7. Stockholders' Equity
1997 Stock Option Plan
- - ---------------------
The Company has a 1997 Stock Option Plan (the Plan) which authorizes the
granting of options to purchase an aggregate of up to 1,000,000 shares of the
Company's common stock, but not more than 10% of the total outstanding shares
of the Company's common stock. The Plan authorizes the Board of Directors, or
a committee of the Board of Directors, to grant Incentive Stock Options (ISOs)
as defined under section 422 of the Internal Revenue Code, Non-Qualified Stock
Options (NQSOs) and Dividend Equivalent Rights (DERs) to eligible persons,
other than non-employee directors. Non-employee directors are eligible to
receive grants of NQSOs with DERs pursuant to the provisions of the Plan. The
exercise price for any options granted to eligible persons under the Plan
shall not be less than the fair market value of the common stock on the day of
the grant. The options expire if not exercised ten years after the date
granted.
- 35 -
During the quarter ended June 30, 1998, there were 500,000 ISOs granted to buy
common shares at an exercise price of $9.375 per share, of which 125,000 were
vested and exercisable. In addition, there were 20,000 NQSOs issued at an
exercise price of $9.375 per share, of which 5,000 were vested and
exercisable. Prior to this grant, no other options were outstanding and no
additional options were granted through December 31, 1998. As of December 31,
1998, no options have been exercised.
In addition to options, 500,000 and 20,000 DERs were granted on the ISOs and
NQSOs, respectively, during the quarter ended June 30,1998, based on the
provisions of the Plan. DERs vest on the same basis as the options and
payments are made on vested DERs only. Vested DERs are paid only to the
extent of ordinary income and not on returns of capital. Dividends paid on
ISOs are charged to stockholders' equity when declared and dividends paid on
NQSOs are charged to earnings when declared. For 1998, the Company recorded a
$42,500 charge to stockholders' equity associated with the DERs on ISOs and a
$1,700 charge to earnings associated with DERs on NQSOs.

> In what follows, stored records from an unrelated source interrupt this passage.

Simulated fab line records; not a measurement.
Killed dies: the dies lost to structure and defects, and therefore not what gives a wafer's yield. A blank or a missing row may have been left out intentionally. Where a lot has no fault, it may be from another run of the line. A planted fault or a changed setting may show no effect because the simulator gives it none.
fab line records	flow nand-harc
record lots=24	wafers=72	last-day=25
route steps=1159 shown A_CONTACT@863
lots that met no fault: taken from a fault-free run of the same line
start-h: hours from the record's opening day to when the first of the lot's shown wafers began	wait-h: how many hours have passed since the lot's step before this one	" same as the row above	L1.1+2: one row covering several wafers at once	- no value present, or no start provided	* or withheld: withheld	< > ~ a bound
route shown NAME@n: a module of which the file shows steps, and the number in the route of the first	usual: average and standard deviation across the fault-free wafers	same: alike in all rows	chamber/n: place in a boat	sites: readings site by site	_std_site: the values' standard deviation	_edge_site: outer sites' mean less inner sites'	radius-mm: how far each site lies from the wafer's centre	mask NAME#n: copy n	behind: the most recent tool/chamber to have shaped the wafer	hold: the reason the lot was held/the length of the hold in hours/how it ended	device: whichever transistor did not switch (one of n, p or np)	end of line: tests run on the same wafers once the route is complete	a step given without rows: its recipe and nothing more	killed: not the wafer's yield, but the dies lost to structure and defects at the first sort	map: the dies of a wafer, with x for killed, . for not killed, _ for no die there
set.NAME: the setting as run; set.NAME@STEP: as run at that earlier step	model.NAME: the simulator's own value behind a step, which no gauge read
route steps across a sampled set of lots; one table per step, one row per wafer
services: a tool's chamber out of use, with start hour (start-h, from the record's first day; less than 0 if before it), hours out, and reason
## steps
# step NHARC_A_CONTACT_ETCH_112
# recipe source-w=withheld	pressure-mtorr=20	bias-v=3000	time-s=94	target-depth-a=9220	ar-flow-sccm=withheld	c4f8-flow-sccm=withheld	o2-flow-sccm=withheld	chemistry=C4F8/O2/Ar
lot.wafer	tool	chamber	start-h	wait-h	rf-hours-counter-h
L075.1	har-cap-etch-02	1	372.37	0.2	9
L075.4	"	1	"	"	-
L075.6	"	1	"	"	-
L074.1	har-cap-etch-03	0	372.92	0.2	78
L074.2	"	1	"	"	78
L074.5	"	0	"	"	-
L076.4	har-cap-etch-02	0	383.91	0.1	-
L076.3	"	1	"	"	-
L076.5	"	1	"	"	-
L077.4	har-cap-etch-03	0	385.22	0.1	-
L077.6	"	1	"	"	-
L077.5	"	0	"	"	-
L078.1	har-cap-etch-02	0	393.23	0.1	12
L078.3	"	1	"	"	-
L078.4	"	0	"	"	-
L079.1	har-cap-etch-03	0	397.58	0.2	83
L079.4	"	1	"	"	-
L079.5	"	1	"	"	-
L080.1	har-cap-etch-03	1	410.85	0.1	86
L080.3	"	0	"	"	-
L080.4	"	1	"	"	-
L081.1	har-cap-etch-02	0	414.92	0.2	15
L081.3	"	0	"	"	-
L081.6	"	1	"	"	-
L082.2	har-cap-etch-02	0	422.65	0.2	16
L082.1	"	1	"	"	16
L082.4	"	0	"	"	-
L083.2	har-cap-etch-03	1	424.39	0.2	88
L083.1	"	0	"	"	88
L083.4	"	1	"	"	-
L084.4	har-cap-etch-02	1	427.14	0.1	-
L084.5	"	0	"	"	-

The options and related DERs issued were accounted for under the provisions of
SFAS 123, "Accounting for Stock Based Compensation". Because the ISOs were
not issued to officers who are direct employees of the Company, ISOs granted
were accounted for under the option value method and a periodic charge will be
recognized based on the vesting schedule. The charge of options which vested
at date of grant were included as capitalized transaction costs in connection
with the Merger. Management estimated the value of the ISOs at the date of
grant to be approximately $1.88 per share using a Black-Scholes valuation
model, as adjusted for the discounted value of dividends not to be received
under the unvested DERs. In the absence of comparable historical market
information for the Company, management utilized assumptions consistent with
activity of a comparable peer group of companies including an estimated option
life of five years, a 25% volatility rate and a risk-free rate of 5.5% and a
dividend yield of 0% (because of the DERs). During 1998, as part of
operations, the Company reflected an earnings charge of approximately
$170,154, representing the value of ISOs/DERs granted over their vesting
period. NQSOs granted were accounted for using the intrinsic method and,
accordingly, no earnings charge was reflected since the exercise price was
equal to the fair market value of the common stock at the date of the grant.
Dividends/Distributions
- - -----------------------
The Company declared the following dividends during 1998:
Declaration Date Record Date Payment Date Amount per Share
- - ---------------- ----------- ------------ ----------------
June 18, 1998 June 30, 1998 August 14, 1998 $ .265
September 9, 1998 September 30, 1998 November 16, 1998 $ .265
December 15, 1998 December 31, 1998 February 19, 1999 $ .265
Cash distributions paid by the Company consisted in part of a dividend paid
from earnings and in part a return of capital. For tax purposes, the dividend
declared on December 15, 1998, will be treated as a 1999 event for
shareholders. Cash distributions paid or accrued by the Predecessor were
$.2649 per Unit prior to the Merger in 1998 and $1.0596 per Unit in 1997.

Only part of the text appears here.